Presented video is about Karski witnessed the loading Jewish victims on a train in the Izbica transit ghetto.

Jan Karski was born in 1914 in Łódź, Poland. Karski was the youngest of eight children in a Roman Catholic family. He graduated in law and diplomacy from the University of Lviv and the Volhynian School of Cadet Reserves. Before the outbreak of World War II, he worked as a diplomat in the Ministry of Foreign Affairs.

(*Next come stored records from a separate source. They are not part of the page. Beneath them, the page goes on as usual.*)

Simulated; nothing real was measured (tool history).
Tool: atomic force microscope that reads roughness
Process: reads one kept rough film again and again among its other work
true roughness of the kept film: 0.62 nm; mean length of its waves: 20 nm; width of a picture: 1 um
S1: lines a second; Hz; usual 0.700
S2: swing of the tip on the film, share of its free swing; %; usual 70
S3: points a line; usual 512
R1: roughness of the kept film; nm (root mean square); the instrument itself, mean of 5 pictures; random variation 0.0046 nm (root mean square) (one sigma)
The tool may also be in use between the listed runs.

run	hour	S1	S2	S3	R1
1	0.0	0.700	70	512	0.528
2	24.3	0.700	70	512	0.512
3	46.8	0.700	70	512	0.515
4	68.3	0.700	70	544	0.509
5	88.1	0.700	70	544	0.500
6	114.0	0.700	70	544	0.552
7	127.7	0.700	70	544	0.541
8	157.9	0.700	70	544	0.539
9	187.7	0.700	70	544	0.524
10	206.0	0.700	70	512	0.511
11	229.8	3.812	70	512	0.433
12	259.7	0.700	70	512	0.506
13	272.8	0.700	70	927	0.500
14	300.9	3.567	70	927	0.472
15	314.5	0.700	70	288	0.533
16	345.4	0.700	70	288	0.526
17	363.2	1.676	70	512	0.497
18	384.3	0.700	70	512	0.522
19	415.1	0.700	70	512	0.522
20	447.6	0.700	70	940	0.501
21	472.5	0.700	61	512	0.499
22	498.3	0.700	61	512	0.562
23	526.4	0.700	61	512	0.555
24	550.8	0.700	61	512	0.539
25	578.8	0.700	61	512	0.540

In September 1939, Karski together with thousands of Polish officers found themselves in Soviet captivity. Rounded up along with officers, policemen, and leading citizens from the eastern part of his country, he would have been sent to one of the camps for Polish prisoners of war in the USSR but he escaped. He fled Soviet captivity and returned to the German Nazi-occupied part of Poland. After arriving in Warsaw, Karski got involved in the resistance movement and became a courier of the Polish Underground State. Speaking several languages and having a photographic memory, he set off on a mission of smuggling information out of Poland to the Polish Government in Exile, first in France and later in England, carrying secret orders and instructions.

Karski twice infiltrated Warsaw’s Jewish Ghetto to witness its horrors. In 1942 he personally provided detailed reports and, as an eyewitness, appealed to the British Foreign Minister Anthony Eden and representatives of the British media to take action to stop the Holocaust. In July 1943, two months after the Warsaw Ghetto Uprising, Karski met the President of the United States, Franklin D. Roosevelt in the White House. Sadly, his messages largely fell on deaf ears.
After the war Jan Karski remained in the United States. He graduated from Georgetown University in Washington DC with a doctorate, then taught international relations and the theory of communism at the School of Foreign Service for forty years, educating the American diplomatic elite. In 1965, he married a Polish Jewish woman, Pola Nireńska, an outstanding dancer and choreographer who lost part of her family in the Holocaust.
For many years Jan Karski did not talk about his wartime experiences, wanting to put that horrific chapter behind him, ultimately, he had no choice but to speak out. His role in informing the free world about the Holocaust became known only after the interview he gave in 1978 to Claud Lanzmann making the film "Shoah".
In 1982, the Yad Vashem Institute in Jerusalem honored Karski with the title of a Righteous Among the Nations. He also was awarded two high honors from Poland, the Order of the White Eagle and the Virtuti Militari. Karski’s extraordinary legacy was recognized by President Barack Obama on May 29, 2012, when he was decorated posthumously with the Presidential Medal of Freedom, America’s highest civilian honor. Jan Karski died on July 13, 2000, in Washington.